Then in a browser (or Playwright): open the dashboard and a host detail page. Toggle a host to intermittent via the "presence" control, confirm the 24×7 chip disappears, and confirm an offline/sleeping intermittent host renders the grey "asleep · … · will catch up on return" line instead of red "offline". Toggle back and confirm the chip returns.

  • Step 8: Commit
git add web/styles/input.css web/templates/partials/host_row.html web/templates/partials/host_chrome.html
git commit -m "feat(ui): asleep state, 24×7 chip, presence toggle for host mode"

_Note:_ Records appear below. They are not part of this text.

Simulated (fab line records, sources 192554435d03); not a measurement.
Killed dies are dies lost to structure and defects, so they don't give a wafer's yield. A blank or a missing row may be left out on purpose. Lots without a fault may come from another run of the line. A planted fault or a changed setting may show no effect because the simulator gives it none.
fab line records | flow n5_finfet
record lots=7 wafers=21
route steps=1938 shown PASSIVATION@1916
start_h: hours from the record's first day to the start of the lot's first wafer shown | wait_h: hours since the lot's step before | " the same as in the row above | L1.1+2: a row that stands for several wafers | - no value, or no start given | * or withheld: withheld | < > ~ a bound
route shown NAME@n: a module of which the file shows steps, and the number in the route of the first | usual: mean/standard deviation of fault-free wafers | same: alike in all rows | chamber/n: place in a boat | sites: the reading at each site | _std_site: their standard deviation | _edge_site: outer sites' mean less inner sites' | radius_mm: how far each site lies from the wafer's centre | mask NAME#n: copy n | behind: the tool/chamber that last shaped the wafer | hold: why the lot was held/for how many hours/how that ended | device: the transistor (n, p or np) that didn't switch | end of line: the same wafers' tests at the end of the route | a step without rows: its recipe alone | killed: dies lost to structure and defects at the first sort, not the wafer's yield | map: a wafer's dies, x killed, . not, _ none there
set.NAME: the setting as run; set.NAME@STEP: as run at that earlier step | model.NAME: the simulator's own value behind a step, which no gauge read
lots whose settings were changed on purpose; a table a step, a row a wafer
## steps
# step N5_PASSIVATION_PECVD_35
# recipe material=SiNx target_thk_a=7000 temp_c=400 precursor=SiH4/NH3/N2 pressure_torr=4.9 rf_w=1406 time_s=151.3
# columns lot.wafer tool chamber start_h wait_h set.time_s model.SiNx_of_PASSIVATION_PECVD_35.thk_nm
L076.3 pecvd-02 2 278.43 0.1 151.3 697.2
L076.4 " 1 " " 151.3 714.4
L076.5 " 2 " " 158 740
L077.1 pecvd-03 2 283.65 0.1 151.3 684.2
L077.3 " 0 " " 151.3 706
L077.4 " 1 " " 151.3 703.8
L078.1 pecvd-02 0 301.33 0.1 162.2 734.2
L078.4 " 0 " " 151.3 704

Task 7: Record in tasks.md + final verification

Files:

  • Modify: tasks.md

  • Step 1: Add a tasks.md entry

Add a [x] entry under "Next steps from testing" in tasks.md (mirroring the NS-07 style — one line + a short "As shipped" note) describing the always-on/intermittent host mode: always_on column (default on), offline-alert suppression + 7-day staleness alert for intermittent hosts, settle-then-catch-up on reconnect, and the asleep UI + 24×7 chip + presence toggle.

  • Step 2: Full verification
go vet ./...
go test ./...

Expected: vet clean, all tests green.

  • Step 3: Commit
git add tasks.md
git commit -m "docs(tasks): record always-on/intermittent host mode"

Self-Review notes

  • Spec coverage: §1 data model → Task 1. §2 mechanics unchanged → no task needed (verified untouched). §3 alerts (suppress offline, staleness, resolve-on-backup, resolve-on-toggle) → Task 4 + Task 5 Step 1. §4 catch-up (arm on hello, settle, per-schedule overdue, dispatch, guards) → Tasks 2-3. §5 UI (dot-asleep, asleep text, 24×7 chip, toggle) → Task 6. Testing → tests in Tasks 1-5. Out-of-scope items respected (global 7d const, reconnect-only, no agent-side cron, always-on stale_schedule untouched).
  • Type consistency: scheduleOverdue(cronExpr string, *time.Time, time.Time) bool, ArmCatchup(hostID string, now time.Time), RunCatchupsDue(ctx), SetHostAlwaysOn(ctx, hostID, bool), ResolveOnModeChange(ctx, hostID, when), Host.AlwaysOn bool — used consistently across tasks.
  • No invented store methods: all store.* calls (GetHost, ListSchedulesByHost, GetSourceGroup, SetHostLastBackup, ListAlerts, AppendAudit, dispatchBackupForGroupCore, Hub.Conn/Connected) exist in the current tree; SetHostAlwaysOn is the only new one and is defined in Task 1.
  • Test helper caveat: the alert and HTTP handler tests reference package-local helpers (newTestEngine, newUITestServer, etc.) that must be matched to the real names in existing _test.go files at implementation time — flagged inline in each task.